So although I strive mightily to make this blog connection-neutral -- that is, my objective is to be just as interesting (or boring) to the random passer-by as I am to those who know me -- today is directed at those involved with the party. I have reason to believe several of them stop by this space from time to time! So, thanks:
- to Bill & Laurie, who came up with a few things I needed at the last minute
- to Faith, who carried tables and chairs back and forth, and helped set up
- to Bob, who helped me set up the PowerPoint show, and then (quite characteristically) gave up his spot so more people could crowd in to see it
- to Randy & Connie, who stayed after to help clean up the carnage
- to Phred & Natalie and Gary & Jolly, who made a 200-mile round trip for a 3-hour party
- to over 50 of our friends, both longstanding and recent (I make it a policy never to refer to "old" friends), who came and brought food and laughed and talked, and honored us by their presence
- to God, who in the midst of a spell of oppressive weather and frequent storms gave us a beautiful day -- more a necessity than a pleasure when you give a party for 50+ people at a 1000-sq ft camp!
Tonight the people were so fine
They waited there in line
And when they got up on their feet
They made the show
I hasten to say we didn't make anyone wait in line, and there were adequate chairs so no one had to be on their feet... but it was the people who made the show, and we say thanks to all. Let's see... only 6 more years till Mark turns 50; write that in your calendars now!
Tuesday, June 27, 2006
My Date With Donnie (Pt II)
Back already? What did you think?
Now this song I mentioned was a hit for about 20 minutes. Plus it was, um, several years ago (hint: I was a DJ for the college’s 10-watt radio station at the time) and it was not the kind of worldwide smash you find being played on oldies radio -- and don’t think I’m not bitter that My Music wound up on “oldies” radio – so all I’ve had was my memories to carry me through. And since memory has a way of gilding the past (have I ever told you about my triumphs on the high school tennis team? Oh, all right, my “triumph” on the high school tennis team), the song just got better & better as the years passed.
When I found myself at flea markets and the like, I would often leaf through the albums box to see if old Donnie was there, but apparently the guy who bought his album was holding onto it. Gradually the song receded from the cluttered desktop of my mind to the back of the bottom drawer.
Not too many weeks ago I was walking down a street in a nearby city, on my way to Somewhere Else. Even a “be-right-back” somewhere else… but then I passed a used record store. Actually, I just realized, that’s redundant; there are no “new-record” stores. Anyway, there was a $1 box sitting on the sidewalk.
I’m getting there – don’t get ahead of me.
Oh, all right, you guessed it – I found Donnie in the box, metaphorically speaking. I went in the store, plunked down my buck, exchanged a few words with the guy working there – one of the few living humans who could be expected to have any clue what I was talking about – and became the proud owner of a 26-year-old vinyl album (on which I only recognized one song).
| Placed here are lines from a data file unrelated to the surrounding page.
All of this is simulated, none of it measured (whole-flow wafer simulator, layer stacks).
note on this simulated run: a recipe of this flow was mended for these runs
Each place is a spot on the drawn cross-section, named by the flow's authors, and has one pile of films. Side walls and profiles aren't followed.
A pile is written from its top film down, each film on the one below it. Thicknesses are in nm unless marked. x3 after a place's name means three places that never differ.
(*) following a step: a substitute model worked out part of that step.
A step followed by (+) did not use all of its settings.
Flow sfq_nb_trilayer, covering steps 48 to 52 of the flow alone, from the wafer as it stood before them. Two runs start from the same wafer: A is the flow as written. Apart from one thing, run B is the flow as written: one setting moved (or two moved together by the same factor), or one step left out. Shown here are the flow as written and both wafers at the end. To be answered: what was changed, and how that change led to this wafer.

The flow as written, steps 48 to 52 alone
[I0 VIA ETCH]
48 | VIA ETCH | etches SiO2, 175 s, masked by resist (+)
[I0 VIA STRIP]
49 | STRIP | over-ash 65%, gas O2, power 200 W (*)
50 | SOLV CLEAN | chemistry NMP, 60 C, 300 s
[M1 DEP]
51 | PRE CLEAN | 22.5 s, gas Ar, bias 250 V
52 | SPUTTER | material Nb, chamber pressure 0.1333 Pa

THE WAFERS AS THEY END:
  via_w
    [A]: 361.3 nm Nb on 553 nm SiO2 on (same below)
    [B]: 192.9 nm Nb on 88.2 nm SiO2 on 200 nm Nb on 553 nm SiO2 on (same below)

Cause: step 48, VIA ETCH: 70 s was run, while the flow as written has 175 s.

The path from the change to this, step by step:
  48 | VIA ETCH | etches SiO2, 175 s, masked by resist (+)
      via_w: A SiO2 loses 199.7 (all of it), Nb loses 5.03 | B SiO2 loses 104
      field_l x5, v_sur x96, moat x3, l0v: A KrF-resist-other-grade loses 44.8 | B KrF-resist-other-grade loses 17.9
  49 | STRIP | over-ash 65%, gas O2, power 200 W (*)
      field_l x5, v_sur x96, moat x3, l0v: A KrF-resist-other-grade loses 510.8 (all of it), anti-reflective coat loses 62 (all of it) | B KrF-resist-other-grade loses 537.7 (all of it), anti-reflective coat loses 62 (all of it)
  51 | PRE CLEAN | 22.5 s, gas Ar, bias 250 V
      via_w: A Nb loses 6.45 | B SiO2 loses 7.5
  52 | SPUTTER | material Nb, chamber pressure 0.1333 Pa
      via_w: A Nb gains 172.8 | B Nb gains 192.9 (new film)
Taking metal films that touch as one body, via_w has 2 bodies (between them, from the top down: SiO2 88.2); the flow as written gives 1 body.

But there’s a new catch, and that was that my turntable was broken – some sort of needle/stylus issue. And since the turntable is (unsurprisingly, if you think about it) almost exactly the same age as the album, it was even money whether it was fixable.
I was brooding about this some days later as I sat at my computer, when suddenly it dawned on me: everything in the universe is available on the Internet. And since guys my age tend to be both nostalgia geeks and computer geeks, I wasn’t surprised to find a site dedicated to all things Donnie.
He’s actually a real estate agent now, but he still plays in a band with one of his original bandmates from the big time. And I gather that in and around Beaver Falls, PA, they’re still the big time.
And…. And! On top of that, clicking around the site for a few minutes (sorry, boss, I promise I made up the time), I found a Downloadable. Video Clip. Of The Song. Well, I sucked up that puppy in nothing flat.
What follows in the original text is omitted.